While it is exciting to step into a new role with a new organization, it can also be challenging and stressful as you navigate uncharted territory. The days of long honeymoon periods are gone, so read on for some suggestions to help you springboard into your new job.
1. Get a running start
Before showing up for the first day of work, be ready to hit the ground running. Do as much "pre-work" as you can. Research the competitive landscape and know how your products/services differ from the competition. Know what the immediate goals are for the business, for the role, and if possible, the challenges you may face. Ask to have forwarded to you priority documents to review. Know the members of your team, who you will be reporting to, and anything else that will help prepare you.
2. Build and maintain long lasting relationships everyday
You can't develop sustainable rapport or credibility with anyone from behind a desk. Put on your PR hat everyday with sincerity and never take any relationship for granted. Meet with all the stakeholders who have a vested interest in your role early on. If you are the CEO, have individual time with board members as well as your staff. Invite colleagues for lunch or coffee. If you are in a corporate role, visit the field on a regular basis. If you are in a business unit, find reasons to interface in person with corporate colleagues via leadership councils, project teams, etc. If you are in sales, get in front of the customer often and don't tell them how good you are, show them! No matter what role we hold, we all have customers - internal, external or both. The customer's perception is reality and they will find a way to work together if they like and respect you.
3. Ask questions and LISTEN
You're not learning anything when you're talking. Embrace the knowledge that can be gained from colleagues at all levels across all functions. Be humble, ask for help and acknowledge how you value their experience and opinions. Solicit candid feedback. Be a team player and benefit from all of the resources available to you. Solo performers have a limited range!
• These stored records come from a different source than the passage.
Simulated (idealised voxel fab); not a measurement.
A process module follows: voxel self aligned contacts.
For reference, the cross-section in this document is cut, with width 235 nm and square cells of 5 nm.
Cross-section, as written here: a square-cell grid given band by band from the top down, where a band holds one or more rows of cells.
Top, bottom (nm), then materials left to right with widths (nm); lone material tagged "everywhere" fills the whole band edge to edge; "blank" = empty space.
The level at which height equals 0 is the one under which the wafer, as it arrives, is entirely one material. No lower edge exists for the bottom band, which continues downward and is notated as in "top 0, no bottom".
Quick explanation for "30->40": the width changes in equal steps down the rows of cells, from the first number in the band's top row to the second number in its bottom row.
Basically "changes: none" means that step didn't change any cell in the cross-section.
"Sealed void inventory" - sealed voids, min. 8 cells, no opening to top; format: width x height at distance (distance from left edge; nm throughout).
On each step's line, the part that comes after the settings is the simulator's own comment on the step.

4. Quickly assess your team
How does the company operate? Is it a transparent, collaborative environment? Do they visit each other in person, for example, over lunch in the cafeteria, in the hallways, or does everyone eat at their desks and communicate via email? How involved is the Board? What is your boss' management style? What is the dynamic of your team? How do different functions view each other? How open are they to change? What company events are important to attend?
5. Identify quick wins
Who do you need to impress? What are some short-term things you can do once you have figured that out? What can you do quickly to impress your team, the person you report to and, if different, the person who hired you?
6. Think before you respond
Create a 90-day plan and deliver. As we all know, proper planning helps prevent poor performance. Identify the priorities and set goals to achieve business objectives. Do what you say you are going to do, when you said you would do it, and how you said you would do it.
7. Embrace change
Don't just talk about it, do it! Any person or function without innovation and productivity is a liability.
8. Embrace the culture
You were hired because the board or hiring committee believed you not only have the right skills and experience, but you also are a great fit for the corporate culture. Embrace that culture. Identify the most successful people in the organization, and take note of the way they interact with their teams and colleagues. Observe the ebb and flow of the workday, and absorb the unspoken rules of the company.
9. Get involved
Sign up for a company event or team and volunteer to take on a leadership role as appropriate. Learn and be proud of the company's products and services. Strive to make your company number one in its field. Join the company's Facebook fan page and LinkedIn page and read its blog.
10. Believe in yourself!
If you don't, who will? You can't fool the audience. Take a deep breath, show your confidence, let everybody around you know that this will work out, and it will!